Chase Elliott wins, Kevin Harvick misses out on the Championship 4
I don’t count points, don’t look at points, don’t care about points,” Kevin Harvick said prior to the resumption of the Round of 8 race at Texas Motor Speedway this past week.
If there was one “lock” to get into the NASCAR Cup Series Championship 4 race at Phoenix Raceway, it was the driver of the #4 Ford for Stewart-Haas Racing.
He entered the round of 8 with a 45-point advantage over the Championship 4 cut line thanks to a whopping 67 playoff points: 45 from a series-high nine wins, 15 from winning the regular season championship and seven from seven stage wins.
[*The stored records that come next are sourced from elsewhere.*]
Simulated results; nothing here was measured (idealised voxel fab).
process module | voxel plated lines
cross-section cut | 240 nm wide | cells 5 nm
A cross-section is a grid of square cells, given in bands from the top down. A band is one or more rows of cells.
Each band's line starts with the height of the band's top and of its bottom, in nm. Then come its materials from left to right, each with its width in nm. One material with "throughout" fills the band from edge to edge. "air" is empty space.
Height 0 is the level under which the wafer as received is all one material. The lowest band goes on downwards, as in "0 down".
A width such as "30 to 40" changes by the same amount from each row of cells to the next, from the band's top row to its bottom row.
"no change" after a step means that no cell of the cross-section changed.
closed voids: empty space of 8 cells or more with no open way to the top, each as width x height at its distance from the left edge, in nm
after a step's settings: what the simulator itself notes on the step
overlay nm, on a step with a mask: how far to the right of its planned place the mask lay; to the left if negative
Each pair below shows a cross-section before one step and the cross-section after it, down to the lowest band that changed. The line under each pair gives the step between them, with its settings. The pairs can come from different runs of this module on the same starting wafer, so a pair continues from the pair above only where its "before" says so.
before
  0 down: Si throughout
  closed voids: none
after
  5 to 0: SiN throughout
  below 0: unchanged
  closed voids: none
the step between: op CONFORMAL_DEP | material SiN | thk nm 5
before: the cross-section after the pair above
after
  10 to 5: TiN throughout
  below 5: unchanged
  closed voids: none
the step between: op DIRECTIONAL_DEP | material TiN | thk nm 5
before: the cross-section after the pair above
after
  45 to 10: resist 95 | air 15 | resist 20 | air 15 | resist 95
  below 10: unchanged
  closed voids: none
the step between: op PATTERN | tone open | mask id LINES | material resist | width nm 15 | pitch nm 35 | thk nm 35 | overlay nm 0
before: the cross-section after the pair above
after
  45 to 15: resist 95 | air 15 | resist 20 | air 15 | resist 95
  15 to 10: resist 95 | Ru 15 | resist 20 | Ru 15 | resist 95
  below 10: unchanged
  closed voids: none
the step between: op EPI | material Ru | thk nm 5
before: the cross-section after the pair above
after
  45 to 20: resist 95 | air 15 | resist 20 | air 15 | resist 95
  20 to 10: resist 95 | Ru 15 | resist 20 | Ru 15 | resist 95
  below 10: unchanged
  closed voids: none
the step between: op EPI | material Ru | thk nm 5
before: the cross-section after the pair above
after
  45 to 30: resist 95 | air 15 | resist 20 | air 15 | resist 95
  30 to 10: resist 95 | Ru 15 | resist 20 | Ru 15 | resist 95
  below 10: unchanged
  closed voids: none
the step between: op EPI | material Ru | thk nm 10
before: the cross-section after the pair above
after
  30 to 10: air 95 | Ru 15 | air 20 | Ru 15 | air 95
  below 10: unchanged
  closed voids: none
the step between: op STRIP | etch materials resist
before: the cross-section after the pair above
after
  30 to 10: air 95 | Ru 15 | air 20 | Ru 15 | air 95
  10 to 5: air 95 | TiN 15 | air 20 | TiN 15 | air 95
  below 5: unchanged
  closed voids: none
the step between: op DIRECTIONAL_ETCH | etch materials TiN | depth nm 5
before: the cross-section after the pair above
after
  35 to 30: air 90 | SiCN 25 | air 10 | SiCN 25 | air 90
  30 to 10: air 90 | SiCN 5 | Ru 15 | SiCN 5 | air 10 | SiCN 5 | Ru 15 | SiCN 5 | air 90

Even after a disappointing 16th place run at Texas Motor Speedway in a round of 8 race which he had won three years in a row entering 2020, he still sat 42 points ahead of the Championship 4 cut line heading into the round of 8 finale at Martinsville Speedway.
But in terms of where he sat should a winner from below that cut line emerge, he was just 15 points to the good.
Simply put, Harvick’s Martinsville Speedway race was a disaster. He found himself two laps off the lead lap early with a flat tire and did not score points in either one of the first two stages.
But by the end of the race, he was battling for positions, and his #4 Ford was finally able to pick up a few lead-lap spots.
Even with Hendrick Motorsports’ Chase Elliott, who entered the race 25 points below the cut line, out in front and set to become the second driver to lock into the Championship 4 with Team Penske’s Joey Logano having already done so by winning the round of 8 opener at Kansas Speedway, Harvick was within striking distance of qualifying for the Championship 4.
By the time the white flag flew and 499 of the race’s 500 laps had been completed around the four-turn, 0.526-mile (0.847-kilometer) oval in Ridgeway, Virginia, Harvick was in a battle — a points battle — with Joe Gibbs Racing’s Denny Hamlin and Team Penske’s Brad Keselowski, and two drivers would ultimately lock into the Championship 4.
Keselowski was running in fourth place. Harvick was running in 10th. Hamlin was running in 12th.
With the points awarded as a result of these positions, Keselowski and Hamlin would have been tied on points, one point ahead of Harvick.
So Harvick needed to finish in ninth place, meaning he needed to pass Joe Gibbs Racing’s Kyle Busch. With the tiebreaker being the best finish in the round of 8, Harvick owned that tiebreaker over both Keselowski and Hamlin, having finished in second place at Kansas Speedway.
Harvick’s move on Busch was effectively to eliminate Hamlin.
But he didn’t just put a move on Busch. He put the bumper to the back of the #18 Toyota and spun him out, coming off of turn four with the checkered flag in sight.